BIOS and UEFI both perform POST on motherboards. UEFI just happens to be with the times.|625

Handing over to a Bootloader

As we learned BIOS acts as the first sanity check, initializing the system
and performing POST. It hands over control to a Bootloader, a somewhat more
advanced program that is tasked with loading operating systems


💽 Bootloader and GRUB

After POST, BIOS looks for special I/O devices to provide the next program to
run, typically the bootloader.

Locating the bootloader is done by following a few conventions which have been
in the PC world for decades. In short, BIOS has a configured set of boot
devices. This preference is stored in the CMOS.

After POST, BIOS will start going through each Boot Device and verify if it has
a Master Boot Record. This
is where GRUB enters the picture. GRUB
is a program residing in the Master Boot Record of a bootable device.

Here is a quick anatomy of the Master Boot Record. Its the first sector of a
disk. A disk sector is traditionally 512bytes. Modern disks have larger sectors
up to 4096 bytes [Advanced Format Disks] but even these disks access the
physical media in 512byte emulated mode [512e]

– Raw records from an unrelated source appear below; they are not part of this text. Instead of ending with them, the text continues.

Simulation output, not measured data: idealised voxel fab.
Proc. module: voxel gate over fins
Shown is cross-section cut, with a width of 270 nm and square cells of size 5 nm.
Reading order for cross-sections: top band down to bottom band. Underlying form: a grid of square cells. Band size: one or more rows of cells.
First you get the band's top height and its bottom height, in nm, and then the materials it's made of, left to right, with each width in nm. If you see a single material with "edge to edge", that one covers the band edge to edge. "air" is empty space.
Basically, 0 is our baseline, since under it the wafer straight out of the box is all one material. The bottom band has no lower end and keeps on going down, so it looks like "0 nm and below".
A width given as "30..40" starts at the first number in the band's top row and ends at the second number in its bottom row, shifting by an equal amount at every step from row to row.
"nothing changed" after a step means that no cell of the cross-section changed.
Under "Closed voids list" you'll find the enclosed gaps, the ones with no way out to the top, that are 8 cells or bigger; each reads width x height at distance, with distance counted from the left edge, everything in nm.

512bytes of the MBR are broken up as follows

  • 1-446bytes - Bootloader code. Grub boot.img
  • 64 bytes - Master Partition Entries, Up to 4 entries, 16 bytes each.
  • Last 2bytes - A special magic number 0xAA55. This indicates to the BIOS, there is a bootloader on this disk device.

With that out of the way, lets look at GRUB as a bootloader.

Now. lets be honest. 512bytes is a tight space, and adding things like splash
image, nice graphics and menus to dual boot an OS will take way more than
512bytes. For eg. EasyBMP a tiny library to
display images on screen when statically linked is 20kb!

To work around this limitation, Grub does a multi-stage boot.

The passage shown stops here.